Over the course of 2013 there have been some new and interesting mixology trends to hit the main stream. Everything from batching and clarification to onsite barrel-aged cocktails and sourcing locally, will these popular mixology trends continue into 2014 and become the new standard?
Let’s take a look back at this year’s hottest trends.
Batching and Bottled Cocktails: Batching and bottling cocktails cuts down on time and produces quality cocktails in seconds when your guests are thirsty. The key to a good bottled cocktail is creating something that has the perfect balanced between alcohol and citrus or sugar that’s added.
Nitro Infusions: Nitro Infusions or molecular mixology brings science to the shaker to create new flavors, textures, and surprising presentations that enhance the overall drinking experience. Other popular techniques include the use of foams, gels, mists, heat, solidifying liquids, etc.
Sourcing Locally: Sourcing locally grown products, for not only your food but your cocktail ingredients, is one of the hottest new trends. This trend gives back to the community, eliminates carbon footprints and provides the freshest ingredients for customers.
Onsite Barrel-Aged Cocktails: Barrel aged cocktails are pre-mixed drinks placed in barrels for a few weeks at the bar. The purpose is to change the cocktail's character and flavor, ultimately mellowing the mix in the same way wines and distilled spirits are aged.
Clarification: Clarification is the process of stripping the pulp and color out of citrus juice to preserve the acidity but aid in cutting down foaming in bottle carbonation.
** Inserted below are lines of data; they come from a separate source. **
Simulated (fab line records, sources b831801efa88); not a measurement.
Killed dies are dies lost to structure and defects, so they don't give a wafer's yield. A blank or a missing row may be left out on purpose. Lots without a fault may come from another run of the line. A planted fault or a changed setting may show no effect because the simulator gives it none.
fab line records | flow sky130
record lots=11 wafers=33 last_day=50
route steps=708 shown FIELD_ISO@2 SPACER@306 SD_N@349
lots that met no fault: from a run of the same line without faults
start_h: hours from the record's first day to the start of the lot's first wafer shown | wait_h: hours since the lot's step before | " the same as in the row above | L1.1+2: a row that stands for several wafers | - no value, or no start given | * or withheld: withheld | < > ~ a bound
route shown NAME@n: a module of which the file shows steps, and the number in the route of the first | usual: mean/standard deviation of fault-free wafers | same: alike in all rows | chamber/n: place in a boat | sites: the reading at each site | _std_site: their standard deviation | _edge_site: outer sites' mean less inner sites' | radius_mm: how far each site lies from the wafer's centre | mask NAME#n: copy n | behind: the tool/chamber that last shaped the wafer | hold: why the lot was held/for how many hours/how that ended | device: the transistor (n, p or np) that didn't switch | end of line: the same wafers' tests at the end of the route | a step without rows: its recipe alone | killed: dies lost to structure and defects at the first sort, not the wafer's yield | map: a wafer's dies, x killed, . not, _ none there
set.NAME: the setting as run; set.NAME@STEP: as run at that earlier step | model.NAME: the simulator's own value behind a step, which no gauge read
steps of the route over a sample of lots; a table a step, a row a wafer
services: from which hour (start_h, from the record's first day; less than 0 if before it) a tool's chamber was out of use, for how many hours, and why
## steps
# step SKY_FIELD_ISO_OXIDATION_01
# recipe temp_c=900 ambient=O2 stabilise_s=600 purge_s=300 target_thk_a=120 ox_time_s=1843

House-Made Vermouth: In-house, small-batch versions of vermouth are popping up all over the country allowing bartenders to get creative with flavors and lower-alcohol cocktails. This trend goes beyond just vermouth with integration of house made bitters and syrups into cocktail programs.
Have you incorporated any of these new trends into your beverage programs? If not they are unquestionably worth looking into as we don’t see signs of these trends slowing down in 2014.